Vezzra wrote:IMO surrendering to the enemy that conquered the last colony is somewhat problematic. This might, in situations where several empires conquer another one, encourage tactics where everyone tries to isolate one small colony within the portion they conquered, and only finally conquers it once they think all the other empires have wiped out the rest.

Leading to a situation where everyone waits on everyone else. Doesn't sound like fun.

The best approach IMO is the one taking influence into account. However, until that's implemented, how about surrendering to the enemy that took the most colonies (maybe within the last 10-20 turns)?
I agree with Vezzra that Influence, once implemented, should at least be a very significant part of the decision. In the meantime, his proposal to surrender to the enemy that captured the most colonies in the past 10-20 turns sounds totally fine to me.

What say ye?
If I provided any code, scripts or other content here, it's released under GPL 2.0 and CC-BY-SA 3.0

User avatar
Oberlus
Cosmic Dragon
Posts: 5715
Joined: Mon Apr 10, 2017 4:25 pm

Re: AI Surrender issues

#2 Post by Oberlus »

For now (until FO 0.5) I would do it just random, or anything very very KISS.

To whom the AI surrendered its last ships (and colonies) in GalCiv2 was, IIRC, very elegant and fun for the game: it depended on the personality of the species surrendering and its relations with the remaining species/empires. Thus, a warring species that praise strength in combat, whom you have been tormenting the whole game mercyless, could in the end decide to give you all their remaining assets and nothing to other, more pleasant neighbours even being those in an alliance with the defeated empire. And the opposite could happen too, so that you bring down to its knees an empire and in the last moment it gives all its assets to the empire/s that has better chances against you, just because the people of that defeated empire hate your guts.
As commented by Vezzra, this kind of decision made by an AI will require the influence mechanics and its expected empires/species relationships.

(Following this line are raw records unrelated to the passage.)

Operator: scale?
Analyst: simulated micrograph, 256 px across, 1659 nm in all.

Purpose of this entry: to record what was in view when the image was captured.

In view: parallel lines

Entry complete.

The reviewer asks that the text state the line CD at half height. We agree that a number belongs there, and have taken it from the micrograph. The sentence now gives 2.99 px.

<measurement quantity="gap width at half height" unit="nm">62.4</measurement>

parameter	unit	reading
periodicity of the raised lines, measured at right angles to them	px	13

If plain random is too shabby for you:
- Considering a little locational info: Random among the empires with colonies nearby (<N hops).
- Pretending to help balance between empires: Choose the neighbouring (<N hops) empire that has the least military strength.
- Focused on human-AI balance and fun: give it to the human player if it is not the strongest (military strength? PP+RPs per turn?) one in the game and had contact with the human player, otherwise give it to the strongest contacted AI empire.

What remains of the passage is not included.